China eyes Bagram airfield to expand influence, embarrass US, says report
Sep 08, 2021
Kabul [Afghanistan], September 8 : China is eyeing the former US airbase of Bagram in Afghanistan in order to expand its influence in the region and embarrass America.
Paul D Shinkman, writing in US News said that China has secured friendly relations with the new Taliban government in Afghanistan and is now considering new ways to expand influence and embarrass the US.
China is considering deploying military personnel and economic development officials to Bagram airfield, perhaps the single-most prominent symbol of the 20-year US military presence in Afghanistan.
The Chinese military is currently conducting a feasibility study about the effect of sending workers, soldiers and other staff related to its foreign economic investment program known as the Belt and Road Initiative (BRI) in the coming years to Bagram, according to a source briefed on the study by Chinese military officials, who spoke to US News on the condition of anonymity, said Shinkman.
Beijing has already recognized the geostrategic importance of Bagram overtly. Its state media almost immediately hopped on the sudden and surprise U.S. departure from the key logistics hub in July, sending a video crew, which gained easy access to it, to document the aftermath of what it described as a "hasty withdrawal" and "humiliating defeat."

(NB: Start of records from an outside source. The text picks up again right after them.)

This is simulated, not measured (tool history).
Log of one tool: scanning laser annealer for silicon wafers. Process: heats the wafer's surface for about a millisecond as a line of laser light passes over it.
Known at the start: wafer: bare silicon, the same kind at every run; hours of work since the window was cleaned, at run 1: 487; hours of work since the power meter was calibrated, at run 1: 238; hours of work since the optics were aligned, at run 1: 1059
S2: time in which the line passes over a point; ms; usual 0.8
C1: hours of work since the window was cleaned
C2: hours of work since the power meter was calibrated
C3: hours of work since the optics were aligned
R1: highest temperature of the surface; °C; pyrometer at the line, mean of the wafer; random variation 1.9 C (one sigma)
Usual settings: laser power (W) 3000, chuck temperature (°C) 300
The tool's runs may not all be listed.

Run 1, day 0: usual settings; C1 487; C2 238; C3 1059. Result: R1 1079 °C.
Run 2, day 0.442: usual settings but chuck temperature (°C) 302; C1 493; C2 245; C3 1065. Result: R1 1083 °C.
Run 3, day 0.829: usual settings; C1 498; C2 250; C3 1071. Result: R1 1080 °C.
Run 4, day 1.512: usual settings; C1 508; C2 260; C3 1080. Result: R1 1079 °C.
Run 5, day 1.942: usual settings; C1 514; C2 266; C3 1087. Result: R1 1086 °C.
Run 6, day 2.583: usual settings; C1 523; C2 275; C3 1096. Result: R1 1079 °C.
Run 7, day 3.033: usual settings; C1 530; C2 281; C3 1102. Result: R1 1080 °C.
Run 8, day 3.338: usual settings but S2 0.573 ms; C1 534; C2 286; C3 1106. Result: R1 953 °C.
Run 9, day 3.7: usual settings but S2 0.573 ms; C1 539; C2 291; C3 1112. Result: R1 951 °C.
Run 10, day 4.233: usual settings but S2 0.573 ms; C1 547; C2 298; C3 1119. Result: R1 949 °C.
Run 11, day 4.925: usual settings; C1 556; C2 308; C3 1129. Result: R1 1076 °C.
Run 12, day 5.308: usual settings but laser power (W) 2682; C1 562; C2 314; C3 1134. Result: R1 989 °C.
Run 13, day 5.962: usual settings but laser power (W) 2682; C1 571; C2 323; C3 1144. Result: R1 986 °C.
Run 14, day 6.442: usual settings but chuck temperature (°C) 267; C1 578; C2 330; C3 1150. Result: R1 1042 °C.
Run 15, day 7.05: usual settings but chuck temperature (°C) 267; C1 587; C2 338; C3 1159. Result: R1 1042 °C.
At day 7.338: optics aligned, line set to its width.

China's latest consideration matches well-worn practices it has perfected in recent years to quietly expand its economic and military influence beyond its borders under the guise of infrastructure investment projects.
The current consideration in Beijing is not for any pending movements, rather a potential deployment as long as two years from now, the source says.
And it would not encompass taking over the base but rather sending personnel and supplies at the invitation of the government in Kabul - and certainly, after the Taliban secures its rule.
In addition to expanding its regional influence, Beijing's potential plan for Bagram would also amount to a devastating blow to the image of the US, which increasingly considers China its most pressing and challenging global threat, said Shinkman.
Earlier also China's military, the People's Liberation Army (PLA) reportedly secured exclusive rights to roughly a third of the Ream Naval Base in Cambodia in recent years through an expansion there it's backed.
In Myanmar, it has provided radio, radar and other military equipment to the local junta on the Coco Islands, an archipelago roughly 250 miles south of Yangon where China has reportedly held leasing rights for the last three decades.
It has employed similar tactics in neighbouring Pakistan, with which it has bolstered new security and intelligence-sharing arrangement in recent years, as first reported by US News.
The Taliban's revelation on Tuesday that its newly formed government will include as interior minister Sirajuddin Haqqani, the scion of the notorious Pakistan-based Haqqani Network terrorist group for whom the FBI is offering a USD 10 million rewards, has further bolstered Islamabad's position as a conduit between China and its ambitions in Afghanistan.
China likely could achieve its latest ambitions for Bagram through help from Pakistan, Yun Sun, Director of the China Program at the Stimson Center think tank, said "But if feasible, I am sure they would like to cut out the middleman."